Former President Donald Trump on Monday released a letter he received from a former federal prosecutor in Pennsylvania last month, outlining how the attorney was allegedly pressured by former Attorney General William Barr against investigating claims of voter fraud and election irregularities in the state.
William M. McSwain, who served as the chief federal law enforcement officer in the Eastern District of Pennsylvania from April 2018 to January 2021, addressed a letter (pdf) to Trump on June 9 outlining his allegations.
“U.S. Attorney from the Eastern District of Pennsylvania was precluded from investigating election fraud allegations. Outrageous!” the former president said in a statement releasing the letter.
McSwain in his letter to the former president expressed his discontent with the instructions he said he received from Barr following the November 2020 presidential election.
“President Trump, you were right to be upset about the way the Democrats ran the 2020 election in Pennsylvania,” McSwain wrote.
“On Election Day and afterwards, our Office received various allegations of voter fraud and election irregularities,” he continued. “As part of my responsibilities as U.S. Attorney, I wanted to be transparent with the public and, of course, investigate fully any allegations.”

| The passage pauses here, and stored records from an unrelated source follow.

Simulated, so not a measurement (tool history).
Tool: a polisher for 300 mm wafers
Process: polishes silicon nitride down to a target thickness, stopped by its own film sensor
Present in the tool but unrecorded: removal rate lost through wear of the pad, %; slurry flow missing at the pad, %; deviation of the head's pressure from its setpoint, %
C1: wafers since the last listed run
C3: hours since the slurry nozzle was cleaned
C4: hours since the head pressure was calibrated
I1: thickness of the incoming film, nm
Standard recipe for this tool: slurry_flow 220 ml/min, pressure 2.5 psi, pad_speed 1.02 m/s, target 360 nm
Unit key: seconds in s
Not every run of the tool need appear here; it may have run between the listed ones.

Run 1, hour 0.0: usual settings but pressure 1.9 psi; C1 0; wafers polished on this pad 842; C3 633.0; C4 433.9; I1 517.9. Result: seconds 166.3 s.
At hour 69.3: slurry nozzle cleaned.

“Attorney General Barr, however, instructed me not to make any public statements or put out any press releases regarding possible election irregularities,” the former state attorney added. “I was also given a directive to pass along serious allegations to the State Attorney General for investigation—the same State Attorney General who had already declared that you could not win.”
Days before the presidential election last year, Pennsylvania Attorney General Josh Shapiro wrote on Twitter that “Trump is going to lose” if “all the votes are added up” in Pennsylvania.
McSwain said that while he “disagreed with that decision,” he did as instructed as “those were my orders.”